Wednesday, March 30, 2011

True North

My maternal Grandmother had a preoccupation with direction- direction as in north south east and west.

She never used right or left, everything was described in terms of its location directionally.

"The salt shaker is on the shelf just north of the bowls."

That was relatively easy for me to decode, as I could identify a salt shaker, but when she didn't refer to a specific item or place I was completely lost.

"Put your bags in the northeast room," she would say.

Dude, I'm ten, can you give me another clue? How about room color?

I didn't know where northeast was when I was at my house.

My mother does the same thing.

"I got a new rug for the south room," she recently told me.

I always respond as though I know exactly what she is talking about .

"You needed a rug in there," I'll say just to be positive about the purchase, as I know thats really what she wants.

I have a poor sense of direction, and although most of the time I can tell what direction I am traveling it has taken me years.

On the dash board of my Grandmother's car she had a compass. I remember thinking it seemed obtrusive, I didn't like the way it looked, yet I couldn't stop staring at it bobbing as she drove. Now it sits on my desk in my office .

So when my Grandmother was somewhere unfamiliar she would always and I mean ALWAYS ask," Which way is north?"

And I always thought, who cares? She cared- a little direction obsessed.

Now I think its how she understood the world and her place in it, and I sort of get it.

The compass on my desk is out of balance, it no longer points in the right direction...but it doesn't matter- somehow in spite of my limitations I know true north...

Sunday, March 27, 2011

Sancho

Apparently Aidan has a girlfriend and since I am no longer living in the main house, I am (apparently) the last to know.

So the strange part is her name is the same name of my parental Grandmother, and so its hard for me to get around this fact...yet I have been told she is very pretty - as (apparently) others here have actually seen her.

It's no wonder, he is 6'2 handsome, intelligent and charming. She is one of the first in a long line I'm certain.

So tonight I asked him about it. Right before dating him she had a boyfriend for eight months thus I now understand why he was called "Sancho" by his brothers since the beginning of the year. Sancho is the dude that takes your girl-and (apparently) thats what Aidan aka "Sancho" did- took the girl.

That in itself is something I have never accomplished although I had certainly contemplated trying. I have never been "Sancho".

"So what happened that made her decided to leave her boyfriend?" I asked.
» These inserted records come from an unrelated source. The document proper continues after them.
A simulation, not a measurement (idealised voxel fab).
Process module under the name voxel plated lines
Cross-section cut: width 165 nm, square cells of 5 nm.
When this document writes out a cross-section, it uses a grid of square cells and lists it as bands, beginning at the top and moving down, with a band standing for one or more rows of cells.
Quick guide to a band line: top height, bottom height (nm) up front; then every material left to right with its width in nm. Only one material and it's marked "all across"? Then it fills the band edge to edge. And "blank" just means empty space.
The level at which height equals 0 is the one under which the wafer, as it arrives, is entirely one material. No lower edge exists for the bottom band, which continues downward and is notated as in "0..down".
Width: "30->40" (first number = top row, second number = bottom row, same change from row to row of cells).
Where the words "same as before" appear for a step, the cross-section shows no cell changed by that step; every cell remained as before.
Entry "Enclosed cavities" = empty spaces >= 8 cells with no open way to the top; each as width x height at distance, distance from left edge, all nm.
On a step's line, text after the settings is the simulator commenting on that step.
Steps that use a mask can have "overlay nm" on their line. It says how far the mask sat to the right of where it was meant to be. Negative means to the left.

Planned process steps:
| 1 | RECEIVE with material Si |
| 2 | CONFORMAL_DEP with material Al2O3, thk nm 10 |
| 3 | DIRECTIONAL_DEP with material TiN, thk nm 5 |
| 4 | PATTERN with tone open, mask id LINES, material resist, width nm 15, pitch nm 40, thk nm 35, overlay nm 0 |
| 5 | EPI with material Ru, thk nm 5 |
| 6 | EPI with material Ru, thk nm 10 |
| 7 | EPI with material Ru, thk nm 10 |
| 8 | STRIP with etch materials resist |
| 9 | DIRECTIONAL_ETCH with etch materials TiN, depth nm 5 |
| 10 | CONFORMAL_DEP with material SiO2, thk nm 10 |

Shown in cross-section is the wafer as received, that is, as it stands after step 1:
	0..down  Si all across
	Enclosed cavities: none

"What happened? I happened," he replied.

Sancho- the guy that takes your girl.

He told me she had already gotten mad at him once for something he objectively had no control.

"Welcome to it," I replied.

My experience has been in the venue of romance there is no real equity per se. Don't argue your position, accept guilt and request forgiveness and if needed retribution.

Most of the time if your not dating a complete psycho the girl will eventually come around either forget about it or admit she may have over reacted- translated although you plead guilty it really should have been a no contest.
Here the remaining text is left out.